The repugs are going to take their football and go home. Oh, wait! The dems own the football now. The repugs just need to go home.
Couldn’t this fake “exit poll” also provide GOP operatives with a handy list of unopened absentee ballots to not only try to disqualify, but to simply deface? A random mark or extra check mark on the envelope could be enough to create a challenge situation where none existed previously — and knowing which ballots were Murphy ballots would narrow this project down considerably.
How can this “exit poll” possibly be legal? Especially since the absentee counts have not yet begun? Why is it legal to ask absentee voters how they voted?
I think, also, that New York is an “excused absence only” absentee ballot state; you must present a valid reason for absentee voting, unlike California where vote-by-mail absentee ballots are becoming the norm. This makes the universe of absentee voters in New York much smaller; voters must have a doctors note or a travel itinerary, if I recall correctly.
In a razor-thin election, every advantage counts, whether legal or not. You can be sure that’s why Roger Stone is onsite.
Another rationale for wanting to hold off counting would be that it is easier to legitimately double-cast ballots once a database exists of those that have already voted in their district. If Tedisco or others had undertaken an effort to obtain absentee ballots and then voted at the precinct on the day of election these double votes might not be as easily identified.
I’m a NYSer and I once voted absentee. I don’t think you need an excuse, or if you do, you just tell ‘em what the problem is over the phone.
Dugg right here — please join me!
Howie Klein has more, too.
I wonder how many seconds after the deadline for overseas ballots they’ll wait before trying to get “military” ballots that aren’t postmarked by the deadline counted, just like in Florida… ‘Cause if you don’t let the military voters break the rules, it means you’re anti-military, of course.
Hot off the press:
Why?
BREAKING… Republicans insist on ballot recount for every election won by Democrats since election of Andrew Jackson in 1828.
Yeah — since Sweeney (Gillibrand’s predecessor) got his second DUI this weekend, shouldn’t we void all the elections he participated in, thus removing Kirsten from the Senate as well?
These GOP arguments are all fantasy, aren’t they?

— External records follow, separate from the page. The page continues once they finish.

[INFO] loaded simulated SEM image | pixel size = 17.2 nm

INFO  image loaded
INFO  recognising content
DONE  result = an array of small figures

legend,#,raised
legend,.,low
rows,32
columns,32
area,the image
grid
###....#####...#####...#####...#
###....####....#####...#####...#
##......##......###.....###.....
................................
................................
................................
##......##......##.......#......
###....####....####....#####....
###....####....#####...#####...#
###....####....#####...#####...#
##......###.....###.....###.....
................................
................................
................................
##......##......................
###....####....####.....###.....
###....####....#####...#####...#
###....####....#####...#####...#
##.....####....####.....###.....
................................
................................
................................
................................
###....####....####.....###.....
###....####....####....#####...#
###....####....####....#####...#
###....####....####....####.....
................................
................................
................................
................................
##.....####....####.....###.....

So helpful that now Republicans want to count every vote.
And they’re still losing.
thanks gregg
passing the info on…..
Thanks to loosehead for her election work.
Because the actual lists of voters in the precincts can only be assessed once the counting starts. If the identification of these voters are delayed, then individuals that may have taken out absentee forms can also be delayed. And then when they have the new ballots come in there would be no list of “Voted + has absentee ballot” already compiled. This makes it difficult for a double-vote to be challenged, since the frame of time narrows to check the absentee to precinct voters. There is greater room for error.
Something similar happened in Minnesota. Franken had challenged a large number of absentees that Coleman wanted included. Most of these turned out, upon examination of the actual voter rolls, to be voters who had voted in person AND by absentee ballot.